How Star Trek: Lower Decks Reflects Fans Back at Themselves

This week, Star Trek: Lower Decks debuted on CBS All Access, introducing Star Trek fans to a new [...]

This week, Star Trek: Lower Decks debuted on CBS All Access, introducing Star Trek fans to a new cast of characters aboard the USS Cerritos. These characters may feel familiar to longtime Star Trek fans. That's because, as ensigns still early in their Starfleet careers, they're as enthusiastic about exploring the Star Trek universe as the people who watch the show. ComicBook.com spoke to Star Trek: Lower Decks creator Mike McMahan and star Tawny Newsome, who plays Ensign Beckett Mariner, ahead of the series premiere. McMahan says they didn't set out to make a show that reflected Star Trek fans, but that's what the show became.

"We didn't go into it thinking we were going to do that," McMahan says. "It's just when we were writing these characters that love Starfleet but are a part of a larger world; it was impossible to not have them be geeking out for the same stuff that we all geek out over. If any of us were in a timeline where Data existed, how would we not all love Data? It's so easy to be a fan of Starfleet when you're in Starfleet, and that's a lot of the joy.

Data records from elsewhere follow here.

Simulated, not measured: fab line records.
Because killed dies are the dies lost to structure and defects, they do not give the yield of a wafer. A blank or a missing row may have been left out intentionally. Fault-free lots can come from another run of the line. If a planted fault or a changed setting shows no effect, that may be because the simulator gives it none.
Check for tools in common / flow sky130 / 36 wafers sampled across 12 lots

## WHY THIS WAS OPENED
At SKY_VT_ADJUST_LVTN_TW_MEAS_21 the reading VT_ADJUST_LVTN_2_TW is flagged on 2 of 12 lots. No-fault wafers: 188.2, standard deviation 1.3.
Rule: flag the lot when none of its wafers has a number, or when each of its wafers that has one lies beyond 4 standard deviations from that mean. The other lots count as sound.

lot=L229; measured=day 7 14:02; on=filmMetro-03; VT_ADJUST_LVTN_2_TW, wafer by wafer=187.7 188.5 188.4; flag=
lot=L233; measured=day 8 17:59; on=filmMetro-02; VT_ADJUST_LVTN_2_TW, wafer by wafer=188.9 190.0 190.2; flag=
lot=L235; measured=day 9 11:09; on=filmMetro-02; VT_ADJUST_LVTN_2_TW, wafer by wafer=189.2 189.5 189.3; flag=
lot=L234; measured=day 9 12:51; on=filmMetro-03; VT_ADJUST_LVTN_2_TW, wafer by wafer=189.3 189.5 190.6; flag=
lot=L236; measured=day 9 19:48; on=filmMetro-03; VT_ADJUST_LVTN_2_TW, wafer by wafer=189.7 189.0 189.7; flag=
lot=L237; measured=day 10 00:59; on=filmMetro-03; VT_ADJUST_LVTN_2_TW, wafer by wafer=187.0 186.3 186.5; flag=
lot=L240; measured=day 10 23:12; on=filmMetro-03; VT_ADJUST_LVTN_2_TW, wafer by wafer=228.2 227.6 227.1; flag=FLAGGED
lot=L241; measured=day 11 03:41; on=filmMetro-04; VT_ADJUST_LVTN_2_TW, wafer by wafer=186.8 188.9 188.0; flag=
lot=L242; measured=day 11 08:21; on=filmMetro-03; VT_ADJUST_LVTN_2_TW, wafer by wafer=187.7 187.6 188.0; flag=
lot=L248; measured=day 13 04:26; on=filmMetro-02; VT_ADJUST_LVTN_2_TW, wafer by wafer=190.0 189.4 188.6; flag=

"When we were trying to find the comedic voice fo the show, it got so much easier once we realized that of course, the lower deckers would be huge fans of the thing that they're in because when you're in a comedy writers' room or Tawny, when you're doing improv and stand up and when you're doing your music stuff, you only do this stuff because you geek out over all of it. And Starfleet officers geek out over everything. They're all about knowledge and passing along information, and how could they not be geeking out over Kirk or Scotty or anybody? It just ended up fitting so well that it felt shocking that nobody had ever explored Starfleet officers that are huge fans of Star Trek within the world."

For Newsome, this reminds her of working in live comedy and music. "That's what felt the most real to me about it as the season shaped up. When you're in a band or something or when you get done doing comedy, you get offstage, and then you're back in the green room talking about other bands, or you're listening to a new release by an artist you love or something or talking about a new show because you're aspiring to get somewhere but also, if you truly love what you do, then you love the people who are excelling at it. So even Mariner in her snarky weird little way, she does truly love it and loves everyone who's gone on to do great things."

McMahan adds that "Mariner's the classic, young, amazing at what she does, knows everything about it, was shown the system and is now like, 'I can do this better,' but everybody who's in her rank and her age, sometimes you can't break the system until you get to the top of it and that's always so frustrating. But it's coming from an honest place. It's coming from a place of love, not a place of disliking Starfleet."

New episodes of Star Trek: Lower Decks debut on Thursdays on CBS All Access.